Improving access to water and sanitation underpinned many of the UN’s Millennium Development Goals. However in 2015, 15% of people still didn’t have reliable access to safe water, and around 25% still lacked clean sanitation.
How much of the world’s volume of water is available for human usage?
Only 2.5% is available as freshwater for humans to use, and then only 1% is actually accessible surface water for humans.
Why should water not, in theory, be an issue?
According to the UN, our basic needs can be met by 1000 m^3 per year. In 2010 it was estimated that nearly 60% of this is accessible fresh water was being used and 40% wasn’t.
However, combinations of rising demand and diminishing availability of supplies could create the ‘perfect storm’ of resource shortage when combined with food and energy, for which water is needed for their production.
What is ‘peak water’?
This is a phase being increasingly used to describe the state of growing constraints on quantity and quality of accessible water.
What is the fundamental issue surrounding water supply?

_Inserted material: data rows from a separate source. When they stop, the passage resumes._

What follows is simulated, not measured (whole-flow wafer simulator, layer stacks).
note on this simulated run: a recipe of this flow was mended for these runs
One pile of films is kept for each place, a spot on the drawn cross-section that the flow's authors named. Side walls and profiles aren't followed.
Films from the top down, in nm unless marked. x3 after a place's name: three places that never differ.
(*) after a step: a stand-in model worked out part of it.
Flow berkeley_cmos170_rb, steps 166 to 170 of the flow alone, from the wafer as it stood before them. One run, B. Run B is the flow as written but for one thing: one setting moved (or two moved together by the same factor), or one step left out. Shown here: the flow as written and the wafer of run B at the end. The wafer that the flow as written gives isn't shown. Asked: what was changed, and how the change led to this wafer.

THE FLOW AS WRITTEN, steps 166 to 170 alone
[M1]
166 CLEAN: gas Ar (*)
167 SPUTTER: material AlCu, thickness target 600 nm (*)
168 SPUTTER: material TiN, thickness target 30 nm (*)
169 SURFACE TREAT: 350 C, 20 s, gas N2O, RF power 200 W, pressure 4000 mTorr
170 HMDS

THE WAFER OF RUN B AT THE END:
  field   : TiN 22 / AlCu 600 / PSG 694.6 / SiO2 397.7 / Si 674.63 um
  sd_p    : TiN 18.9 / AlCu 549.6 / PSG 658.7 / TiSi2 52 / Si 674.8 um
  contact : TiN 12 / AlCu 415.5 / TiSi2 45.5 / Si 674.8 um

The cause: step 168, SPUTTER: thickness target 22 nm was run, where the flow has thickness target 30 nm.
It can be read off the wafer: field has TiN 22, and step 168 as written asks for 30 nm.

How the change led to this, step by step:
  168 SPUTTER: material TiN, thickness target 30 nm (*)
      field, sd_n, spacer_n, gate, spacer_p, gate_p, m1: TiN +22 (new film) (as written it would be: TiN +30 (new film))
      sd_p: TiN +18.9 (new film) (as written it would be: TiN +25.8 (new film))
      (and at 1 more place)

There is unequal water around the world, as opposed to the generally satisfactory global situation. There are three facets to this state of affairs: physical distribution, the gap between rising demand and diminishing supplies, and the water availability gap.
What is the physical distribution of water like?
There is a mismatch between where water demand and supply is. Water supplies are spread very unevenly, 60% of the worlds supplies are in just 10 countries. Factors involved in physical distribution include location of precipitation belts/temperature as well as level of development. 66% of the worlds population live in areas that receive only 25% of the world’s annual rainfall. Clearly, there are areas of supply shortage such as most of the Middle East where there are potential sources of conflict over shared basin usage/dams and pollution.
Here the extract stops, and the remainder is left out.